6.3 Grouping geometry

There are a lot of points in this data and there’s a lot of noise, too. We might wonder how reliable the overall sample trend is. For instance, we might wonder whether it makes sense to show the relationship between population size and the share that’s black all together. Counties are organized into states, and maybe the trend in one state is different than in another. As it turns out, we can easily group our geoms by certain groups or categories when we plot them.

The way we’ve done this before is to map an aesthetic, like color, to a particular category. We can do this with our data, but there’s one possible problem: there are 50 states! If we map color to state how will we even make sense of the plot, let alone have a legend that will fit in the data viz?

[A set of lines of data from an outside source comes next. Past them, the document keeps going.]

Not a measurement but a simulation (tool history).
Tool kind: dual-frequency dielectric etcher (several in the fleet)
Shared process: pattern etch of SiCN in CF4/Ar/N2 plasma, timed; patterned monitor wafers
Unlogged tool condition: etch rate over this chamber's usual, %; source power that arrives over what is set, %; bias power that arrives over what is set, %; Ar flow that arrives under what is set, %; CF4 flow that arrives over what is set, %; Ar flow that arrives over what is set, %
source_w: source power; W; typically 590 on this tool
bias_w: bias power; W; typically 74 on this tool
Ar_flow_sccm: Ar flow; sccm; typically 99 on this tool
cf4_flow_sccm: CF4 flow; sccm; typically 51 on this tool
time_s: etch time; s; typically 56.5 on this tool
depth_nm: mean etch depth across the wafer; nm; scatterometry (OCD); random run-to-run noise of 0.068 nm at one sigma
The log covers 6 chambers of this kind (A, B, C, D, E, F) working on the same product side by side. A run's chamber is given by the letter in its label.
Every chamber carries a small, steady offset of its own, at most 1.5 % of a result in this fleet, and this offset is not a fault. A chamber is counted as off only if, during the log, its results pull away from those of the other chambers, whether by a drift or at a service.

Thankfully we have another option for mapping aesthetics: grouping. Rather than map a color or something like that to state, we can just tell ggplot to draw a different smoothed trend per state but not to add different colors or a legend. Let’s try it out and see how it looks:

ggplot(Data) +
  aes(x = pop, y = black) +
  geom_point() +
  geom_smooth(
    aes(group = state)
  ) +
  scale_x_log10()

What do you think? It’s a little hard to look at. Maybe it would be better if we got rid of the confidence intervals.

ggplot(Data) +
  aes(x = pop, y = black) +
  geom_point() +
  stat_smooth(
    aes(group = state),
    se = F,
    size = 0.75,
    alpha = 0.5
  ) +
  scale_x_log10()

That’s better, but we don’t have a finished product yet. Another option to try is to add a couple of different smoothed layers, one where we map groups to states and another that just shows the overall trend. We’ll add some transparency to the points, too. We’ll also introduce a new function called stat_smooth(). This is a lot like geom_smooth() but it lets us customize a few extra things such as line transparency.

ggplot(Data) +
  aes(x = pop, y = black) +
  geom_point(
    alpha = 0.5,
    color = "gray"
  ) +
  stat_smooth(
    aes(group = state),
    geom = "line",
    se = F,
    color = "gray30",
    linewidth = 0.5,
    alpha = 0.5
  ) +
  geom_smooth(
    color = "black",
    se = F
  ) +
  scale_x_log10()

Still not great, but getting better. We can clearly see that the overall trend is positive but that it doesn’t always hold up at the state level. In some states the relationship is actually negative and strongly so.

6.4 Small multiples

In addition to grouping geoms by categories, we can also create multiple panels that show relationships by different groups. This might be another useful approach to incorporate as we visualize the relationship between population size and the share that is black.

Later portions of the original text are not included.